Advisory Jurisdiction

Introduction

The Constitution of India is called the Fundamental Law of India, it is also called the SUPREME DEED of Independent India and also known as the Living Document of Nation. It is clearing the doctrine, Powers of Separation, which explains the functional system of rules, structures and principles of our nation. The Constitution is defined as ‘a set of devices to subject the freedom of the holders of political power to limitation and restraints, it provides the citizen and other people, Liberty, Equality, Fraternity, Freedom. The Constitution of India has created a constitutionalism environment in our country, it is also helpful to remembering us as the ideal goal for freedom fights. In the world largest democracy country i.e. INDIA is also known for their great constitution. It reflects, Sovereign, Socialist, Secular, Democratic Republic, Justice, Liberty, Equality, Fraternity. Our Constitution was adopted by the Constituent assembly of India on 26th November, 1949 and became effective on 26th January, 1950.

 “We are under a Constitution, but the Constitution is what the Judges say is”. [1]

Governor Charles Evans Hughes

With 395 articles and over 117,000 words in our Indian Constitution, it took almost three years to draft our constitution. Our constitution contains a number of things as it is Quasi Federal Structure, Drawn for various sources it has 22 parts and 8 schedules and different parts have their different roles in it. As in chapter four of our constitution it talks about “The Union Judiciary” as it clears the role of Judiciary, which is that The Supreme Court is the highest court established and it replaced both the Federal Court of India and the Judicial Committee of the Privy Council. It is the highest court in India which takes appeals and provides advisory to the lower courts or by President of our country

The Supreme Court has original, appellate and advisory jurisdiction and Article 124 to 147 of the Constitution of India states the composition and jurisdiction of the Supreme Court of India. It has original jurisdiction which deals with dispute of Government of India and States, and if such dispute involves question of law. Basically the jurisdiction of the Supreme Court has been divided into three parts: Appellate Jurisdiction; Original Jurisdiction; Advisory Jurisdiction. The special advisory jurisdiction by Supreme Court in those matters which may specifically be referred by the President of India under Article 143 of the Constitution. Under Article 143(6) the Supreme Court if India has got the advisory jurisdiction under which it may advise the President of India on the matters which are related to public importance.[2]

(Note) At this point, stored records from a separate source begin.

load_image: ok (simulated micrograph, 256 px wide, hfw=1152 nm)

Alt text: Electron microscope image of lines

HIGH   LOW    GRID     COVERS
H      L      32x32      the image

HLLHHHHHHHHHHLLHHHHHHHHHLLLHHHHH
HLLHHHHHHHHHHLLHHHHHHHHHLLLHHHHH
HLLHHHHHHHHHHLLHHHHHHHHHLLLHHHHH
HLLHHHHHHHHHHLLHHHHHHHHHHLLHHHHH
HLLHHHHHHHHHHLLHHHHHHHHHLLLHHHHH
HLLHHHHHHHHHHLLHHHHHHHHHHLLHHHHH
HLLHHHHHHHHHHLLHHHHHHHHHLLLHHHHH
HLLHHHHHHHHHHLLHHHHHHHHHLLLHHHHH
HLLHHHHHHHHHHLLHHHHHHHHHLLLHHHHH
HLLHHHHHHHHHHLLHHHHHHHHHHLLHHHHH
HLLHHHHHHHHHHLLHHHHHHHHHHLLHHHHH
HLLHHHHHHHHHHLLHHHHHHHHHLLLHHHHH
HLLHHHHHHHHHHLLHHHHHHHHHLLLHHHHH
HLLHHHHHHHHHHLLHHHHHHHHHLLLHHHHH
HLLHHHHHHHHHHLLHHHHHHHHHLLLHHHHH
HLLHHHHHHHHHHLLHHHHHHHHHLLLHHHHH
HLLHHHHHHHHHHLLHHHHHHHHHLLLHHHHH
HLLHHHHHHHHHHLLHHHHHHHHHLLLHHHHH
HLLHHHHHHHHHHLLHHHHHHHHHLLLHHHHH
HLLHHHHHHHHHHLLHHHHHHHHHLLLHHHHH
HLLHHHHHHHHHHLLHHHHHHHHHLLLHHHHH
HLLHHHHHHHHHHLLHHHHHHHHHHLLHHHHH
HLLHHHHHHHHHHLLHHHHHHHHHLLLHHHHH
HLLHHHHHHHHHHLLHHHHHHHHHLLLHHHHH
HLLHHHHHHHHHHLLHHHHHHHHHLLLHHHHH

Article 143 as follows “If at any time it appears to the President that a question of law or fact has arisen, or is likely to arise, which is of such a nature and of such public importance that it is expedient to obtain the opinion of the Supreme Court upon it, he may refer the question to that Court for consideration and the Court may, after such hearing as it thinks fit, report to the President its opinion thereon.”[3]Advisory jurisdiction is when the lower court or any constitutional body seeks the advice of the higher court in a matter of law. Section 4 of the Judicial Committee Act 1833 provides that:It shall be lawful for his Majesty to refer to the said judicial committee for hearing or consideration any such other matters whatsoever as his Majesty shall think fit.” The idea of Advisory jurisdiction of the Supreme Court has been sourced from the Government of India Act, 1935 where the provision of Section 213(1) of the government of India Act, 1935 conferred an advisory function upon the Federal Court.[4]

As we know that the function of the court is to decide the case and pass the judgement accordingly, even they don’t take any suo moto action and offer their opinion on certain things.. The court jurisdiction has to be invoked by the aggrieved party through proper procedure. But in certain circumstances Article 143 enables the Supreme Court to render the Advisory Opinion in certain situations, such advisory opinions are rendered at those situations where the President of India enables to introspect and effect suitable amendments made by the parliament in existing law. This article allows the President to refer to the Supreme Court for any question of law to obtain the Court’s Opinion on it. Such Advisory opinion is not binding on the president, even the Supreme Court may also refuse to express its opinion when the reference is vague.

Advisory jurisdiction is also known as consultative jurisdiction because normally the function of the court is to answer the questions of law or fact when properly raised before it in a dispute between the parties and this kind of power is similar which was conferred on Federal Court of Indian under Section 213 of the Government of India Act, 1935. As we know article 413 is providing and authorizes the president to refer to the Supreme Court of our country and obtains the opinion upon it, even the words of Article 143 are wide and there is no condition that it is only in respect of matter falling within the powers, functions and duties of the President.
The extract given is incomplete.